The visibility cone is a representation of the directions along which the whole of the corresponding feature is visible. It is required that the visibility is related to points in the inspection workcell. This is attained by mapping the visibility cones to the surface of a sphere that has its origin at the centre of the turntable and has a radius equal to the distance from the centre of the turntable to the baseline of the cameras. The result of this mapping is that for each feature there will be a corresponding patch on the sphere, each point within this patch is a suitable sensor position for viewing that feature. In our system possible sensor positions lie on a great circle that surrounds the sphere, the orientation of which will depend on the pose of the object. For each object there will be a set of such circles, corresponding to the possible sensor planes, this number will be equal to the number of stable poses of the object.
2.
Faces are weighted based on their importance, e.g. higher weightings would be given to features that must be inspected to within small tolerances. Consider a large block with a small hole into which a pin is to be fitted. The size of the overall block may not be that important, though it will be important to ensure that the hole has been machined to within some tolerance to ensure that the pin fits properly. Particular special features, such as datum faces also require better views from which to be imaged since these will have to meet strict criteria and must allow accurate depth readings to be obtained from them.

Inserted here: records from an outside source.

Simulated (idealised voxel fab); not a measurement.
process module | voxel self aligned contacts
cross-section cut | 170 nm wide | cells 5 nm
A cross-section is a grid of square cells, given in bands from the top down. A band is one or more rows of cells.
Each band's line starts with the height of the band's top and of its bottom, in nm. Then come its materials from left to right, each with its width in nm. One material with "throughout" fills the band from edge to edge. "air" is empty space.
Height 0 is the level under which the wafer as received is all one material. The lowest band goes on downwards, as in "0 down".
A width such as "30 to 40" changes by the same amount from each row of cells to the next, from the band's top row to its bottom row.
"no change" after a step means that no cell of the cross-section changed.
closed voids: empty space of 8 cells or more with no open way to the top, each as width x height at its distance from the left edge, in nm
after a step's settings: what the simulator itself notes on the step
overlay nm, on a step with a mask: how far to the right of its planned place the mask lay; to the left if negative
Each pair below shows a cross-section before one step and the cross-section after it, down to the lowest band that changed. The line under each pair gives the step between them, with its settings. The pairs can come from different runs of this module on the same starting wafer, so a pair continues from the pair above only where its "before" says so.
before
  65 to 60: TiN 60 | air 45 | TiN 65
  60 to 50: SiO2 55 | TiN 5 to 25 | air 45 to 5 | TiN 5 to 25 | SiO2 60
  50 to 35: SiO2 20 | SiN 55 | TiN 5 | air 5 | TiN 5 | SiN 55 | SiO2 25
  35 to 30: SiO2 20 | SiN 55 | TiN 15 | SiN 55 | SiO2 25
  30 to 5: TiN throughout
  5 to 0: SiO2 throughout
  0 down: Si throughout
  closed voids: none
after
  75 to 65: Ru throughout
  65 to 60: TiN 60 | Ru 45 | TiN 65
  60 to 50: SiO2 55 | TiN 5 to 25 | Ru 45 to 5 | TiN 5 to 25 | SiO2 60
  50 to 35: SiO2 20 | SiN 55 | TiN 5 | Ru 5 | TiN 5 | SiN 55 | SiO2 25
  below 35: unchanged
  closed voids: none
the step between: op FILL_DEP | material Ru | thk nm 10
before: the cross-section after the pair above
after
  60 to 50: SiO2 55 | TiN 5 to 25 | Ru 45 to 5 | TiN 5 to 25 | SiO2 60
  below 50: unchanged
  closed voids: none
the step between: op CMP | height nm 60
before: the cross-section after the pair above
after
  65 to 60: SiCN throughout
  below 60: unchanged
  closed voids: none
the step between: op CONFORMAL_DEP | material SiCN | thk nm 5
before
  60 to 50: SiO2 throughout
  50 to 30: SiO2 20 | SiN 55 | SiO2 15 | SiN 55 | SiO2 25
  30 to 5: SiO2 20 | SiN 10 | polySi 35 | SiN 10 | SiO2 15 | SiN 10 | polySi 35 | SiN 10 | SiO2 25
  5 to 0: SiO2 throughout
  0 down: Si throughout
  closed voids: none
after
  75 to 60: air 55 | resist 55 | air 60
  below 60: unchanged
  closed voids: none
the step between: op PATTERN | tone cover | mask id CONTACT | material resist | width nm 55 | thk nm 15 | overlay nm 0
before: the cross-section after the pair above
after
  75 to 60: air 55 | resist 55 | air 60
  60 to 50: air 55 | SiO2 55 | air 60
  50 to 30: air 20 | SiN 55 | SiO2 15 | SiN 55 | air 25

Another factor that can be considered when determining suitable weighting values are surface reflectance properties. Surfaces of certain types may scatter the laser light in such a way as to produce poor depth readings. There will also be problems if a face is imaged at angles close to the glancing angle.

Giving a feature a heavy weighting will cause the planner to try and choose a viewpoint such that it is imaged in a direction closer to its surface normal, i.e. its best view.

3.
The next stage is to try and determine viewpoints from which several features can be completely imaged simultaneously. Such regions can be found from the visibility patches that have been mapped to the sphere. The overlap between patches represent regions from where all the corresponding features are visible. These patches are sorted into descending order based on how many faces are visible. Certain combinations can be trivially removed, e.g. when the sensors are constrained to lying on a plane there is no way to view three faces of a cube with a common vertex simultaneously.

4.
By searching this list a set of possible viewpoints can be found. For simpler objects the complexity is sufficiently low that an exhaustive search of combinations of these patches, to determine the minimum number that cover the object, is acceptable. For more complex objects there will be a need to apply some form of optimisation algorithm.

5.
From the set of patches chosen the best viewpoint within each must be found. When there are several faces for which the best viewpoint is to be determined, it can be found by generating the spherical convex hull of the weighted normals. The direction that is a minimum from each of these directions, i.e. the best viewpoint, corresponds to the centroid of this region. If this viewpoint does not lie within the intersection patch then the direction that is a minimum angular difference form it and which lies inside the patch is chosen.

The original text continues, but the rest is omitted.